Former Oklahoma State wide receiver Bo Bowling is continuing on the road back from drug charges in the Canadian Football League. The Tonkawa native is a rookie on the Montreal Aloutettes' training camp roster.
"I've made mistakes, stuff I regret. But it has made me a better person," Bowling told the Montreal Gazette.
In February 2009, Bowling was charged with three felony counts of drug possession — one of the drugs was an anabolic steroid — and was suspended from the team. The charges eventually were dropped to where Bowling only faced misdemeanor charges of possession of marijuana and possession of drug paraphernalia.
Bowling was given a one-year deferred sentence and spent 15 days in Payne County jail. He was ordered to complete 25 hours of community service and pay $750 in fees and court costs.
He has called the ordeal embarrassing and said he's ashamed. He denies ever taking steroids.
"That was somewhere I never want to be and never will be. I won't go back to where I was," Bowling told The Gazette on Monday. "I didn't know steroids were in my house. I admit to possession of marijuana and paraphernalia.
"A lot was written that wasn't true, but I put myself in the situation," added Bowling, 23. "I know the person I am."
Suspended the entire 2009 season, Bowling lost his scholarship before summoning the courage to approach Cowboys head coach Mike Gundy about being reinstated. Gundy agreed, after approaching the school's athletic director.
Montreal general manager Jim Popp said he views Bowling as a receiver who was tough, ran good routes and did most things correctly.
"They handled all that cleanly,” Popp told the Montreal Gazette. “They disciplined him harder than most schools would have. He lost his scholarship and had to pay to go to school, working his way back. He had to work back into the school's good graces, but they speak highly of him.
"Stuff like that sometimes happens with young people. What's actual and factual, I don't know. But OSU speaks extremely highly of him."
Bowling moved from wide-receiver to slotback after three games last season. The transition proved to be an epiphany. In a game against Kansas State the end of October, Bowling caught eight passes for 92 yards. He grabbed nine for 101 the next week. In 13 games, he caught 42 passes for 437 yards, the Cowboys thrashing Arizona 36-10 in the Alamo Bowl for its first 11-win season.

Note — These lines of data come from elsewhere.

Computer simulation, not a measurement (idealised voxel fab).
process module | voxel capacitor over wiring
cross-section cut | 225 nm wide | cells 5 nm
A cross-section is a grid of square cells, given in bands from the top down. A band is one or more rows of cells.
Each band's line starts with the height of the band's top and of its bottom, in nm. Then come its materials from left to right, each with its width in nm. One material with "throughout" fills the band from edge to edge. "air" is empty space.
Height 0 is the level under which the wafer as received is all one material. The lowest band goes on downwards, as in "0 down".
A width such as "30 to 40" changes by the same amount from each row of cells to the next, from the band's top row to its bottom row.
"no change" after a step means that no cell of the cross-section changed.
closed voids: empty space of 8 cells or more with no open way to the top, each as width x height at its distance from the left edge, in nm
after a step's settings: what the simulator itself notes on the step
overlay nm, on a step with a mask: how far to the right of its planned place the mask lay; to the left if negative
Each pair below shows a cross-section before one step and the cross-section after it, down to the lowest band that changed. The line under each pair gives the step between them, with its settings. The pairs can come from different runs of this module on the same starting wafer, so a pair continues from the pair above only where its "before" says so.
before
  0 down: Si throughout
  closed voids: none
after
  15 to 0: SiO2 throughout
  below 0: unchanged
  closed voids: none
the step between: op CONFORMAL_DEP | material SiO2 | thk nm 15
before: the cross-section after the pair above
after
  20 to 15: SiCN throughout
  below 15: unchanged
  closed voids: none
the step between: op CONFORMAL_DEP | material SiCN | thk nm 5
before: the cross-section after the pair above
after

"The game was taken away from me. It was tough watching the team play and succeed," said Bowling, a physical education major who told the Gazette he eventually plans to pursue a coaching career. "When I step on the field, I play like it's my last game. I can't thank coach Gundy enough. If not for him, I wouldn't be here today. I'll do whatever it takes to make the team and get on the field."
It might be tough for Bowling to crack the lineup for Montreal, the two-time defending Grey Cup champions.
"No question, it's difficult for any young receiver to line up and understand our splits and adjustments - and catch the ball," offensive co-ordinator Scott Milanovich said told the Gazette. "But he does have some juice.
"I don't know what it is, but he does have something."